Election 2004 brought it to a head.
Instead of hearing about each candidates ideas and positions on issues, we received a landslide of negative campaign material accusing George W. Bush of everything short of gangbanging baby seals and John Kerry of everything but leading Vietnamese troops into combat.
Granted, negativity is nothing new to elections, and every historian has their own "favorite" negative campaign smear, but rarely have we seen a nation so focused on negativity, and, I believe, it has gotten out of control. Negativity only breeds negativity, and if we have a nation of individuals convinced that George W. Bush engineered the 9/11 attacks and stole two elections (odd, since, as pointed out during the JFK administration, it would be folly to "steal" a landslide), then we have a nation of cynics with no positive contributions towards what must be done to combat the very REAL problems that plague our great nation.
My own party is not above this, in fact, I have been a little red faced from some of the comments uttered by otherwise qualified Libertarians in various races. It is, if anything, the reason that our party remains marginalized and that we've failed to rightly gain graound as America's third party by advancing the common sense solutions that abound in the Libertarian Party platform. It is also my primary objective as a Libertarian in trying to reform what I can reform among our own party.
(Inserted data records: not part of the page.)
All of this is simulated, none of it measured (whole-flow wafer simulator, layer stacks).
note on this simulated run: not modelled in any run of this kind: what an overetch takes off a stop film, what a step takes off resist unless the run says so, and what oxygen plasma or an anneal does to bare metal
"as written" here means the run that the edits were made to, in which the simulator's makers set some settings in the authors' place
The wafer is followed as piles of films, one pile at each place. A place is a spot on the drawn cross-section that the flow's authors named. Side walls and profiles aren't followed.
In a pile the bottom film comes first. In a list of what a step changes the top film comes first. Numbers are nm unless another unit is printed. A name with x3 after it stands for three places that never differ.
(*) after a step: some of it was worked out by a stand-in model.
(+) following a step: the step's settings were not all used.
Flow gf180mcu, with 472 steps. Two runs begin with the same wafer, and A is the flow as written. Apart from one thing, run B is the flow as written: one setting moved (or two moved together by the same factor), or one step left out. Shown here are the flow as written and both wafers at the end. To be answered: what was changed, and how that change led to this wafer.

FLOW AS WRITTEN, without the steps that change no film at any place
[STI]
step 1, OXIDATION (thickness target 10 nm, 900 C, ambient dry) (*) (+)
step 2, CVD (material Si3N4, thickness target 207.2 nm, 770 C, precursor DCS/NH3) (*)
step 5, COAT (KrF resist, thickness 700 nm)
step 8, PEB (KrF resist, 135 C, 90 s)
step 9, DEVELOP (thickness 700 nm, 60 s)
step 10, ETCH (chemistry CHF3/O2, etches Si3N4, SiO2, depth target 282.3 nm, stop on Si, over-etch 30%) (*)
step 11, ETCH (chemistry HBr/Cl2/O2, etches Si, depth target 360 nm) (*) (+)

The latest entry into all of this was mentioned in another blog: the snub of Jimmy Carter in heading up tsunami relief. While I saw it, and questioned Carter's exclusion, it didn't enter my mind that Bush was "snubbing" Carter, but rather reaching out to Clinton, who has requested a larger role in the international community and his father, whom he rightly admires. In fact, given Habitat for Humanity's international posture, I found it quite possible that Carter could be too BUSY to head up the US efforts. But it is quite possible I have mistaken (to naysayers: why don't we wait till we get CARTER'S take on this before drawing conclusions).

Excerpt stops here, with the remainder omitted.